Based on extensive data collected from over 2,500 HR managers in 65 countries across the globe, the Page Executive, Michael Page and Page Personnel HR Barometer presents important findings from the global HR community.
Strong hiring and recruitment expectations in many locations signal a new phase of economic growth and rebuild. Numbers from countries such as Germany and the UK and Ireland are particularly optimistic, sending a positive message about future plans for workforce expansion.
There are clear signs that this is the long-predicted prelude to the Second War for Talent, following on from the first peak in demand fuelled by the surge in technology during the closing years of the last century. While the technology and related industries will be on the front line in this new war for talent, other sectors are expected to follow rapidly in their wake.
As a result, HR is increasing in consequence and influence, as illustrated in the intensified focus on the recruitment, development and management of talent. Talent retention and employer branding will also be as crucial in this new war as they were first time around.
HR is becoming key to business growth and needs to continue its evolution towards being an operational and strategic business partner. In some regions at least, the difficult HR tasks of laying off employees and cutting costs, demanded by the economic downturn, may now no longer divert HR from more strategic initiatives. We also see renewed focus on HR data and key performance indicators (KPIs) to manage performance.
Is HR ready for this complex mix of challenges? Certainly in terms of numbers of resources, organisations are not planning any significant increase in their HR teams, even though they are expecting to increase their workforce within the next twelve months. This crucial finding raises obvious questions about HR professionals being ready to help their employers to handle a growing workforce. Will HR be able to cope with the pace of growth required by the business? This is a key challenge for the foreseeable future.

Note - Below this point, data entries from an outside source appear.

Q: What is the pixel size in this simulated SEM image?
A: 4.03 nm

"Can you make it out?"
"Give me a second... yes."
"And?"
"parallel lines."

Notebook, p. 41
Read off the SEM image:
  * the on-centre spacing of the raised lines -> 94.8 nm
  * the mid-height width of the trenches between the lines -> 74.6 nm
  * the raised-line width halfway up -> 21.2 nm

Reflecting on the insights we have received from HR leaders across the world, we see that the HR function is undergoing radical change. From being regarded as an administrative function, HR has become more focused on recruitment and talent development.
The responses of HR leaders globally signal a maturing HR function, which is aligning more closely with the business and becoming a strategic partner in attracting, hiring, developing and retaining talent, as organisations place increased value on their people.